You have to take time to make things better. Do you have one of those jobs where you feel like you have more and more demands to the point you need to bring work home to keep up? Many times we take on a number of tasks at once and feel overwhelmed. About a year ago I put some thought into how I would make my work life more enjoyable so the workload was not so unbearable. I used some of the 5S techniques of sort, set in order, shine, standardize, and sustain. It helped but there was more work to be done. Things where organized and that helped but I still needed more. So what helped?
I started taking 10 minutes a day to do anything I thought would make myself more efficient. Like printing out the next day’s meeting materials, making a list of things I didn’t want to forget and organizing any supplies I needed for tomorrows meetings. The important thing is I was taking out time for myself to make things better. In essence it was advanced planning and it had a cascading effect when I did it every day the effects where magnified. Each day I found myself working on something different than the day before to make myself even better or add quality to work such as writing thank you cards, or adding additional touches to make work life better for everyone.
Make a quick list or edit your calendar the day before so you know what’s on the books and can build a mental strategy.

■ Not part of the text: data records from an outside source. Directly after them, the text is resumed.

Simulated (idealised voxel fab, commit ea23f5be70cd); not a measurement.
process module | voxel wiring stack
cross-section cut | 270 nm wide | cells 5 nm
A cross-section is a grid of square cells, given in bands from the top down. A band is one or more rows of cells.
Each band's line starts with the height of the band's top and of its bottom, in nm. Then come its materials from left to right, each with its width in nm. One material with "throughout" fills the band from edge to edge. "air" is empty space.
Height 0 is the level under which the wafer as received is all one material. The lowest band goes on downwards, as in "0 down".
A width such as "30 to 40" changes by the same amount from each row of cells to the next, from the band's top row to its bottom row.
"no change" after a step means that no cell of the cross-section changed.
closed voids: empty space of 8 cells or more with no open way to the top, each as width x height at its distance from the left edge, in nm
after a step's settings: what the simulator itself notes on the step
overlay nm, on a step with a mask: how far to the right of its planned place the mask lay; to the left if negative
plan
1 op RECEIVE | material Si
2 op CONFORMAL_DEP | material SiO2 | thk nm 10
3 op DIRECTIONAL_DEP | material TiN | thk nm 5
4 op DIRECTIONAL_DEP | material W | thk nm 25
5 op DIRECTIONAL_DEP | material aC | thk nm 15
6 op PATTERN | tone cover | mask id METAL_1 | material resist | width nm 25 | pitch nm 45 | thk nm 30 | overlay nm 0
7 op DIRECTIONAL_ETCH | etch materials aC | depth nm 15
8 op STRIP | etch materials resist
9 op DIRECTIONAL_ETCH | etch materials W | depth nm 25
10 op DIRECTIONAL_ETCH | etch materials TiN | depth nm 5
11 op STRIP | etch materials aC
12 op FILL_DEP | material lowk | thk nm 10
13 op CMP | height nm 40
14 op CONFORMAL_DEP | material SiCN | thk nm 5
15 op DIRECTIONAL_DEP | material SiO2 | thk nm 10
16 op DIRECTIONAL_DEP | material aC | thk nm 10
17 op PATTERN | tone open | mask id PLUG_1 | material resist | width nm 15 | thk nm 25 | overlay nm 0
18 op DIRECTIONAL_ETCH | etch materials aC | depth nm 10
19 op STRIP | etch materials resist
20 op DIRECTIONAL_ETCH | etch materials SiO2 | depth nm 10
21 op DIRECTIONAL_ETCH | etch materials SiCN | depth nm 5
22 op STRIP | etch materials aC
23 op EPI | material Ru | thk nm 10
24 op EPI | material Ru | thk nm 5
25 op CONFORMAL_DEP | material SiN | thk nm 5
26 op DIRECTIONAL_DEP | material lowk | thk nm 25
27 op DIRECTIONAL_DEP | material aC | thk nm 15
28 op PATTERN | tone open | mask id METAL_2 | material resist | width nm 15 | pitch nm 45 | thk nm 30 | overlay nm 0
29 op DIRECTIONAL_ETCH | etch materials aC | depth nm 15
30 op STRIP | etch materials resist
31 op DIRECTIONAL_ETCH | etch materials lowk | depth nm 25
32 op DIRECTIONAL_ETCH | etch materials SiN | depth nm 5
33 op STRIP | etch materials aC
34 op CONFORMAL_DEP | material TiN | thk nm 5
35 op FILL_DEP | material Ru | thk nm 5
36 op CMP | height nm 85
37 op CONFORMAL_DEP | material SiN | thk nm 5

Go digital – I had a file cabinet 5 feet tall, 24 inched deep, and 48 inches wide. Why? I felt in customer interactions I would need them again because many were tied to projects and activities I had done over the last 3 to 4 years. I started scanning in the documents that had signatures or drawn diagrams etc. and shredding the remainder. In this day and age everything should be digital and backed up to another source if you are worried about loss. The benefits of getting rid of the paper where many. I gained about 8 square feet of office space, I gained efficiency because if a client, colleague, or I needed a paper I had to find it, I was helping the environment by no longer printing so many materials.
Another efficiency maker was email. I had rules, I had auto delete, and I got rid of junk mail but the email box became a 08:00 to 4:30 job. Why? Because we let it, society has become email driven in the workplace and we make a job out of drafting emails and making attachments. It’s a common work language. You have to take charge of it and I used a tip from Tim Ferris, Author of the Four Hour Work Week. I checked just the ones I needed info from to start the day then I dispositioned email at 12:00 and 3:30. I no longer spent all day at my email box. I went out and got the things done that needed to be done and were probably going to wind up in my email box anyway. Half of the time I had already done something someone had emailed about.
For me taking 10 minutes a day, going digital, using 5S and managing email instead of it managing me turned out to make great improvements in my work life, I hope it helps you too.